Even if the juror kept her views to herself, Lumumba says, outside research could have impacted her understanding and view of the law or his client. It takes 12 jurors to get a conviction so a juror compromising her own understanding is important—not to mention possibly contaminating other jurors.

Lumumba says an e-mail from Wright to the reporter saying the article was incorrect came weeks after publication and the same day he filed an appeal charging juror misconduct. Either she was monitoring the docket or someone from the prosecutor’s office alerted her, Lumumba says.
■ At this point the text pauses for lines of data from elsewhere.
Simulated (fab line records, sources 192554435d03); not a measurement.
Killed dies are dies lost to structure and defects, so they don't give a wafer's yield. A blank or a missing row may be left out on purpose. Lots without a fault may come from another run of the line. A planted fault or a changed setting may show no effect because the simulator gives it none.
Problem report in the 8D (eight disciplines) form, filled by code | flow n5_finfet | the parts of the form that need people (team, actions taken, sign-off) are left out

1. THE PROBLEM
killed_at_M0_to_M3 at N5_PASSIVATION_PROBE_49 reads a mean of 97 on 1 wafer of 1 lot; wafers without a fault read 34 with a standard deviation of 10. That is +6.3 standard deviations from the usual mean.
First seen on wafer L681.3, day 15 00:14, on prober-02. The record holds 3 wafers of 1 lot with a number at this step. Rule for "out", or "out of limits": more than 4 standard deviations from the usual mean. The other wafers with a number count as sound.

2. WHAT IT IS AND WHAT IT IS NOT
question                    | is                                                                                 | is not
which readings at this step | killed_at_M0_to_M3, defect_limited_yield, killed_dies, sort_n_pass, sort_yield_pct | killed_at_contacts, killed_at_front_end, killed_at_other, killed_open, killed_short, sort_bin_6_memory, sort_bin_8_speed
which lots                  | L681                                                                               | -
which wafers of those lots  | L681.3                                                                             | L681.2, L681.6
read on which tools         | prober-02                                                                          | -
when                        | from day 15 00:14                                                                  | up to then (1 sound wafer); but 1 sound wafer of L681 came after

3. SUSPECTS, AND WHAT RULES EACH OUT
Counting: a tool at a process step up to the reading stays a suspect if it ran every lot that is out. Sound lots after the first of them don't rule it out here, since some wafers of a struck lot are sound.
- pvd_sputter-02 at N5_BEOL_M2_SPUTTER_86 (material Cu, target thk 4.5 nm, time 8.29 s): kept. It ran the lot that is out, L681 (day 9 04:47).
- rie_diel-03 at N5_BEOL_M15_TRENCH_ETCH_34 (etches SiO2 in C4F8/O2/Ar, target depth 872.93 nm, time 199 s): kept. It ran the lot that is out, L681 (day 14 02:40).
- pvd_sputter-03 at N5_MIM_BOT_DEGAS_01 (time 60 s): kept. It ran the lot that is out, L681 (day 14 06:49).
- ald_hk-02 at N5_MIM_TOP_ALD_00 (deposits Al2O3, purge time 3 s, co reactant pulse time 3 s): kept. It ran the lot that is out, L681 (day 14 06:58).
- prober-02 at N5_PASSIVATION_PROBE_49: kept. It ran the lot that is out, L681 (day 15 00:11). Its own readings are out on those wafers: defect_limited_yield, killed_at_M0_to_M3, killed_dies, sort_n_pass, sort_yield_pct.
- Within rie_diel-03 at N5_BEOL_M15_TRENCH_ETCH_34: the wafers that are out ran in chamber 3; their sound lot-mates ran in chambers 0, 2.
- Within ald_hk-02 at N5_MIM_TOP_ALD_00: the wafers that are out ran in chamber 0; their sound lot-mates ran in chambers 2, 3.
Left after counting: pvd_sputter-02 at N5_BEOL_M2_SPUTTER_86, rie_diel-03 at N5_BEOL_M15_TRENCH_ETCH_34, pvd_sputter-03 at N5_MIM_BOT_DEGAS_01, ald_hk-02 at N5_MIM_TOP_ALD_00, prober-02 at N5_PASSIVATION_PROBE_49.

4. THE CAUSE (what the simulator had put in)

Alexander Johnson, a paid DEA informant and drug dealer, earned $50,000 for bringing Buju in. Johnson had a "chance" meeting with the singer on an international flight and the drug case began. Over his career, the DEA paid coke dealer Johnson over $3 million. The 2009 flight led to a hung jury in a first Florida trial. Federal prosecutors took a second shot and Buju was found guilty in June 2011. The charges included conspiracy to possess with the intent to distribute cocaine, possession of a firearm and furtherance of a drug trafficking offense and using a telephone to facilitate a drug trafficking offense. He was sentenced to 10 years. Supporters say Buju wasn’t at the location when money was brought to buy drugs, and had no history of drug trafficking or convictions. One DEA agent admitted at trial that Buju didn’t provide $150,000 a friend showed up with to pay for the drugs and didn’t benefit from the sale. Supporters say Buju avoided the DEA informant once it became evident talk of drug deals wasn’t drunken bravado but actually a plan.

During the recent hearing, the judge also heard from one of three random jurors he chose to question. An older White woman testified to hearing a conversation between two White male jurors and a different female juror, who had researched a rule, which deals with whether or not someone can face a gun charge in case where that person actually does not possess a weapon.

Lumumba says it is impossible to know what jurors learned in the prohibited research—and whether points of law were rightly understood or anti-gay charges hurled at Buju impacted jurors. "We really don’t know all of what she researched," he says.

This appeal is critical, Lumumba adds. If denied another appeal is likely; if granted an appeal is likely from prosecutors. For more information about the case visit www.thisisbujubanton.wordpress.com.

Government informants don’t usually travel first class for no reason and, if anything, Buju was approached about selling drugs, stresses Lumumba. Nothing shows Buju had any predisposition to buy or sell drugs, he adds. "Wherever there is entrapment and trying to arrange entrapment there is always the danger of fabrication," says Lumumba.